Only 10 percent of grandparents live with grandchildren, Manning said. The vast majority who do so live in a three-generation household that includes a parent. Just 4 percent of grandparents actually raise their grandchildren. If you flip it, and tell the story from the perspective of children, 7.4 percent of kids live with a grandparent — a 70-year high. Almost a third of those have no parent in the home.
And that's not such a bad thing, experts say.
"When high-achieving kids talk about who the influences in their lives have been, grandparents are among the first three mentioned," said Vern Bengtson, a sociology professor at the University of Southern California who specializes in gerontology.
Changing roles
Were one to look for grandparents, the title certainly belongs to the retired couple down the street, but it's also worn proudly by co-workers and jogging buddies. They're everywhere.
Experts say younger grandparents who are baby boomers are tackling the job the same way boomers have done everything else: The way they want to as well differently than it's traditionally been done.
"Baby boomers changed everything their whole lives, so of course they are changing grandparenting, too," said Amy Goyer, who credits her relationships with her own grandparents for drawing her to a job as a family and grandparenting expert for AARP.
When AARP surveyed grandparents two years ago, it found people who are "incredibly active, still working, traveling a great deal and taking advantage of things like tech," Goyer said. "They struggle with work-life balance, too."
Manning noted that 28 percent of today's grandparents are in second or higher-order marriages because of divorce or a spouse's death, so many of them are both grandparents and step-grandparents: "All the complexity you think about earlier in the life course occurs for grandparents, too," Manning said.
Profound impact
Bengtson has four grandkids ages 6 to 10. He also specializes in aging and spent 35 years following the same 350 families as a research professor of gerontology and sociology at the Roybal Institute on Aging in the School of Social Work at USC. He's seen how generations interact and has been wowed by the influence grandparents have on their grandchildren, he said.
Society doesn't pay much attention to or give much credit to grandparents, in his well-studied view. They could make a greater impact on education by helping in classrooms, but are often not invited. They already have "more intergenerational influence on achievement than we are aware of," he said.
"We think of grandparents as being nice, but not very important in American society. Yet about one-third of the grandchildren in our sample shared the same faith," he said.

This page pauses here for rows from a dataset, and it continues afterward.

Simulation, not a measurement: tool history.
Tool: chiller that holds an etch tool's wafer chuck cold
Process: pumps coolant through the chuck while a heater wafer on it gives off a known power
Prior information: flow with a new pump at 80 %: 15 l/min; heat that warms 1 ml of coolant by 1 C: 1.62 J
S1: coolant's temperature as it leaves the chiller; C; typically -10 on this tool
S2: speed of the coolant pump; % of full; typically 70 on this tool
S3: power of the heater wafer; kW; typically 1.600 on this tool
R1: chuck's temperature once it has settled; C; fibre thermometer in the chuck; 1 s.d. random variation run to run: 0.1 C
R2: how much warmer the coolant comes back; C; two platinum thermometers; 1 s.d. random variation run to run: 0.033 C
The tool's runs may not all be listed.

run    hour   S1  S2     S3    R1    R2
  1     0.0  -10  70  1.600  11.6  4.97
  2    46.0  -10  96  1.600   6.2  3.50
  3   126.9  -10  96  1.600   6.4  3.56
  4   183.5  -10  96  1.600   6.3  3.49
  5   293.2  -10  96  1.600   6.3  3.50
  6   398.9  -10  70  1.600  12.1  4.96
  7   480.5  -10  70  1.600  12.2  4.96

Though parental influence is largely responsible, "I have seen rather dramatic examples of grandparent influence that is independent and primary," he added.
He offers the words of a young woman who told him, "My grandfather and I would sit there in the pew on Sunday and he would always wear this red carnation. Same, Sunday after Sunday and I felt so secure. That was the only thing that was secure in my life at the time."
Her grandfather was not raising her, but her parents were divorced and her mother battled mental health problems. Everything was chaotic in her life, Bengtson said, but she grew up to be a devout Catholic, just like her Grandpa Leo. Religion is one of many realms where grandparents often have tremendous impact.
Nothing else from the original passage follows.